I was in Jefferson City for the last week of session, watching as the chaos caused a lot of good legislation to die, including a bill that would reform Missouri’s law on the police use of force against civilians.

Prisoners gather at the Mule Creek State Prison in Ione, California. © 2007 Reuters

But there was one bill I was glad to see die – Senate Bill 200, a cynical attempt by the Missouri Senate to “reform” the state’s juvenile life without parole statute to comply with recent US Supreme Court rulings.

In 2012, the US Supreme Court ruled in Miller v. Alabama that mandatory life without parole sentences were unconstitutional for offenders who were under 18 at the time of their crime, including those convicted of homicide. The court held that under the US Constitution’s Eighth Amendment prohibiting “cruel and unusual punishments,” judges should never be barred from considering “age-related characteristics and the nature of the crime.” In sentencing youth for even the most serious crimes, judges should be able to consider the unique attributes and histories of youth – their precise role in the offense, family and home environment, and their potential for rehabilitation.

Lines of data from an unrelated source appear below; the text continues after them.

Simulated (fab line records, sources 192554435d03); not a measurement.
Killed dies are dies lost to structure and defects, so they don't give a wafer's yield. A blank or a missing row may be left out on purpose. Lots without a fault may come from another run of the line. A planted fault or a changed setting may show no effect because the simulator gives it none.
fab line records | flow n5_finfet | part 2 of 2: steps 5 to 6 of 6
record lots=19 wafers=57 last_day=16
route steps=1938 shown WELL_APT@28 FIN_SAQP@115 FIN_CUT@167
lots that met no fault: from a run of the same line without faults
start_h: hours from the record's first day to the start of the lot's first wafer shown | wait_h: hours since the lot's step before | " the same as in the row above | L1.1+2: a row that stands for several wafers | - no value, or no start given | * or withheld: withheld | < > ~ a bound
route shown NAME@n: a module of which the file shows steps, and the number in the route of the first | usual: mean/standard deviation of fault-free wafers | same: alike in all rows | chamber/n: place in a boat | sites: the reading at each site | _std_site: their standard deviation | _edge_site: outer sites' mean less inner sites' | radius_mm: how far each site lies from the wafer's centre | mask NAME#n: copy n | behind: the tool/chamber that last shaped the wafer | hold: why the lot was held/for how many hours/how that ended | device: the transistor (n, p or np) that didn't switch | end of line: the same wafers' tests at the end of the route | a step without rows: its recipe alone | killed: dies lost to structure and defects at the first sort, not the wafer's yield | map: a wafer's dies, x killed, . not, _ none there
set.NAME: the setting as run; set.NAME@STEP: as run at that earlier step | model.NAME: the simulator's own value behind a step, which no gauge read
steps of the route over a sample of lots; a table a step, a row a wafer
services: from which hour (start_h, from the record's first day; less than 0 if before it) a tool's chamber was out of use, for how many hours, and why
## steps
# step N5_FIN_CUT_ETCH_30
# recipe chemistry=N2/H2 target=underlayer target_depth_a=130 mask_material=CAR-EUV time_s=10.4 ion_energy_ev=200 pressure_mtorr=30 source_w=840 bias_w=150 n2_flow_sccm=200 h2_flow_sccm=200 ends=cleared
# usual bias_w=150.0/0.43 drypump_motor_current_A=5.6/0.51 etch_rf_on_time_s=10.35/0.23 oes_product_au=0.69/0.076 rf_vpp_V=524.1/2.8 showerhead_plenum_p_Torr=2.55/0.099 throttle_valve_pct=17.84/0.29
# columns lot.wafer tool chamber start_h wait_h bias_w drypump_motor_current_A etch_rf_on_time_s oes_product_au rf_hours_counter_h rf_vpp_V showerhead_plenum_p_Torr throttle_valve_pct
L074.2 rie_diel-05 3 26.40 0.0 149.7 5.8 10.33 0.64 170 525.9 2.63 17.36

Missouri’s original Senate bill allowed for none of these things. Instead, it gave judges two stark choices: sentence a child convicted of first-degree murder to life without parole, or to a minimum sentence of 50 years.

The Missouri House of Representatives was not comfortable with this language, amending it to lower the minimum sentence to 25 years and allow for parole in all cases. The House amendment required sentencing judges and the parole commission to consider age-related characteristics, including the role of the child in the crime, the wishes of the victim or their family, whether the youth had shown remorse for their crime, and whether they have taken advantage of educational, rehabilitative, or other programs during their time in prison.

When faced with a choice the last day of session to remove this better language and pass the harmful Senate language, or keep the language intact and let the bill die, the House chose to stand firm. 

This principled decision means that next year, Missouri has a chance to get it right. The starting point should be the Miller decision, recognizing the need to treat youth in accordance with their individual characteristics and capacity for change. And it should build upon the resolve of the Missouri House from this year, who chose tough but fair guidelines over cruel and unconstitutional practices.